I love to walk along the Cromford Canal whatever the weather. Here is a short video of one very wet day.
The canal is beautiful on any day but especially in the early Spring sunshine. April 14th 2022 promised to be sunny so I decided to go for an early morning walk. By early I mean 8.30 which I know would not be everyones definition of early. It did however mean that there were not too many others, out walking the canal path. Deciding to start from Cromford was a really good idea as when I arrived at High Peak Junction, (the name now used to describe the site where the former Cromford and High Peak Railway, meets the Canal,) it was not too long before the small cafe opened for Coffee and a sandwich.
The canal used to run for 14.5 miles along the Derwent Valley to Ambergate where it turned to eventually join the Erewash Canal at Langley Mill. It was part of a network of canals dug in the midlands to transport goods such as coal, limestone, cotton and lead.

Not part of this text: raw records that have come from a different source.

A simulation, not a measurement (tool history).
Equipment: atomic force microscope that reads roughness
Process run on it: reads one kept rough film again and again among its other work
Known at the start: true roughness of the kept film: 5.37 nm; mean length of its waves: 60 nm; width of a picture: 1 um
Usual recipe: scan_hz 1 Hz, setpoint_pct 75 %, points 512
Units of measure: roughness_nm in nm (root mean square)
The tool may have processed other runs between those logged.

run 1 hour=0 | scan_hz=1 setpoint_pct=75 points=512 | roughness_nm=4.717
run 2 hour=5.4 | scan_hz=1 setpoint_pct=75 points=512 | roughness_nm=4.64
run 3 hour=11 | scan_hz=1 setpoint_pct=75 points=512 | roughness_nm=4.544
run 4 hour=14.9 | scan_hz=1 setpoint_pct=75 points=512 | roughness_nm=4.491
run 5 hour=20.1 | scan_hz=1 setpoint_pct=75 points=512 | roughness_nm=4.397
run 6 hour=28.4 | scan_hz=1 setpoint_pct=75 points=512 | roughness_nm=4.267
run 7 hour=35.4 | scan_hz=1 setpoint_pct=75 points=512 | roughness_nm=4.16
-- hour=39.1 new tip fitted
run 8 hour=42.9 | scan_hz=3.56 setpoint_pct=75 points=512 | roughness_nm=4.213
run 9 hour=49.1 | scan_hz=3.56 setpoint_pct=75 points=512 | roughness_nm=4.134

The 6 mile stretch from Cromford to Ambergate has been designated a Site of Special Scientific Interest. The area is home to diverse wildlife and a haven for water voles, grass snakes, little grebes, moorhens, coots, dragonflies as well as myriads of ducks, geese and swans.
Returning to Cromford along the canal I was excited to see three water voles but it is still probably rather early for grass snakes. There was how ever a good variety of wildflowers making their appearance and many bees buzzing around.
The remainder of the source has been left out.